Woman's Work::Lorena Busto Hurtado
"My name is Lorena Busto Hurtado (she/her/hers) and I am a finance professional working at a Spanish bank in London. I have been working in banking and financial markets for nearly a decade, starting in Madrid at a very junior position and making my dream come true of moving to London four years ago. As a finance professional I am really involved in women in banking & finance empowerment in London and globally, and in boosting financial education in my home country Spain.
My passion for languages started at an early age and they have been the key which has opened many doors to me - they opened my mind, allowed me to pursue studies in other countries and let me get to know amazing people who now I call friends.
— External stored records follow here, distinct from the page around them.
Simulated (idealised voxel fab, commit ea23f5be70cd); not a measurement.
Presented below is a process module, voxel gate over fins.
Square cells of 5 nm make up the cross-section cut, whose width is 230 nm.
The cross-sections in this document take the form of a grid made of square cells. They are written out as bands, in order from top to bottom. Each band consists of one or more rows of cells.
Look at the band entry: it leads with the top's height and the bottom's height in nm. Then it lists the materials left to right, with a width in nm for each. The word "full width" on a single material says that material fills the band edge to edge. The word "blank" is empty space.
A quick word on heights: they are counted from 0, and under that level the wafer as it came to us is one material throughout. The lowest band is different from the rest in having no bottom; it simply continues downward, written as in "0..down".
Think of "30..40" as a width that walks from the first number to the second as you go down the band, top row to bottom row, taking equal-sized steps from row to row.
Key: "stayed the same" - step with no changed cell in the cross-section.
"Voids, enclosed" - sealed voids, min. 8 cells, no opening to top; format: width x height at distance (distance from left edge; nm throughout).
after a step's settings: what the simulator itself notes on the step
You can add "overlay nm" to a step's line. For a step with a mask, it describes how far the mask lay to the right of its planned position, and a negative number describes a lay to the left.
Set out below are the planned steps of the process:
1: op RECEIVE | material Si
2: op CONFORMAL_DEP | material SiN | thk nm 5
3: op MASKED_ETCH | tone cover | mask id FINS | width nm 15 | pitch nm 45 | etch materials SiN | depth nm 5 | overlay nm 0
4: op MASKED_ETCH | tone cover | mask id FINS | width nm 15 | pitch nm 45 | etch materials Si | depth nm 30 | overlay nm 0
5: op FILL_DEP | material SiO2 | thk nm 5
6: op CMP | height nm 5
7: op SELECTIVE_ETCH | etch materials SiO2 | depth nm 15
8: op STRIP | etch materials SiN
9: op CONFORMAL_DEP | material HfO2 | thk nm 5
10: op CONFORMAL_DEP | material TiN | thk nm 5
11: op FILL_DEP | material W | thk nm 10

I am lucky to say that economics and finance are part of my profession but also some of my genuine interests. Specifically, I am interested in the latest technological developments in the industry and in the role it plays in society as a way to erase social inequalities within and out of the sector.
In order to fully satisfy my curiosity, I had to learn to ask questions, being a fully independent researcher doesn’t help much. But independence comes with the ability to keep going forward, if necessary, on your own.
Probably the experience that has defined me the most and made me who I am was my first international trip. Although I was curious about the world, as a teenager I was happy in my relatively small hometown. I guess I was not dreaming big enough at that point.
Everything changed when at sixteen I landed for the first time in London. My mind was blown and eyes were opened! So many different people and things in front of me that, instead of making me feel uncomfortable, made me want to explore more. It can sound a bit cheesy but London was love at first sight and the relationship that has defined me.
“Mrs Brown says that in London everyone is different, and that means anyone can fit in. I think she must be right - because although I don't look like anyone else, I really do feel at home. I'll never be like other people, but that's alright, because I'm a bear.” – Paddington
I love fashion, I understand it in a personal way though. I think women’s fashion is more fun, there are no prejudices about colours and after all, you can wear a suit or a dress. Although there are still many obstacles for women in this world we live in, I see fashion as a way of free ourselves. I wish for the same for men, because gender stereotypes set limits to self-expression whether you are in one box or the other.
I don’t know how, since my teenage years I was inspired by Coco Chanel. Later the more I knew about her the more I understood why. We both went to religious schools - her story is a bit sadder than mine as I had my family - and wore uniforms. The colours of children and nuns’ uniforms were a huge influence in her designs - proving that you can be creative even in a standardised collective.
Another thing I discovered we had in common is the love for England and its Prince of Wales check suits. There is an urban legend that the Chanel symbol is in the lampposts of Westminster in London, because the Duke of Westminster asked many times Coco Chanel to marry him. However, there is no evidence of that.
‘There have been many Duchesses of Westminster, but only one Coco Chanel.’ - Coco Chanel
There are many more memorable quotes of her, but if I had the chance to talk to her I would ask her what was her greatest strength, the one that made her succeed in a male dominated industry. Also I am thankful that she freed the women’s figure from corsets and created casual - but elegant - attires."